Revolt: How Kurson Buried the New York Times Editorial Page

Revolt: How Kurson Buried the New York Times Editorial Page

The New York Observer has made a huge splash with an investigative story by editor Ken Kurson on internal tensions at the New York Times. According to Kurson’s story, the Times‘ reporters have growing contempt for the “tyranny and lethargy” of the paper’s editorial page, which is not only badly run but rarely read under Andrew Rosenthal. The Internet has lit up with debate about the story–and no small degree of delight.

The controversy has everything that the new media universe loves: gossip, rivalry, and a shot at “the man”–or the Grey Lady, in this instance. Yet is the story, beneath it all, just a case of rivalry between New York papers? No way, says Kurson, who spoke to Breitbart News about the story. 

“I don’t consider it a ‘hit’ piece at all,” he says. “I’ve been a loyal Times subscriber, reader, and occasional writer for twenty-plus years. It’s indispensable.

“But I got a tip–a phone call out of the blue from a Times reporter –about the growing frustration among reporters that the news side has improved in section after section but that the edit page was stubbornly refusing to budge. I called a couple other reporters, mostly at random. Every single one had his or her own tale of either funny and petty behavior or more troubling stuff. 

“I reported this for six weeks and by the end, reporters and former reporters were calling me, trying to add their two cents.” 

It was a story literally begging to be written.
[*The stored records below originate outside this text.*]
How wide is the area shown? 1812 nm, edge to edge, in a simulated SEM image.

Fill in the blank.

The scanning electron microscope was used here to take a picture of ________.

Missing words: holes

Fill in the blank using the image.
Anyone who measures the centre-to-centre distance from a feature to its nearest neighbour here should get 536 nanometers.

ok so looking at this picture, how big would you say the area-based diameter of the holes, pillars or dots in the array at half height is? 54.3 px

There is tension at other papers, too: the Wall Street Journal‘s editorial page is infamously more conservative than its news sections. Yet the Journal‘s editorials manage to remain relevant. One of the more striking signs of the Times‘ decline is that its endorsements made no difference in local elections in 2013. The problems at the Times are about more than such political differences: they are primarily about quality, and management. 

Yet the attempt to dictate to reality from an executive perch is a management habit peculiar to the political class that now governs us. In that, the political agenda of the New York Times is central to its ongoing failures.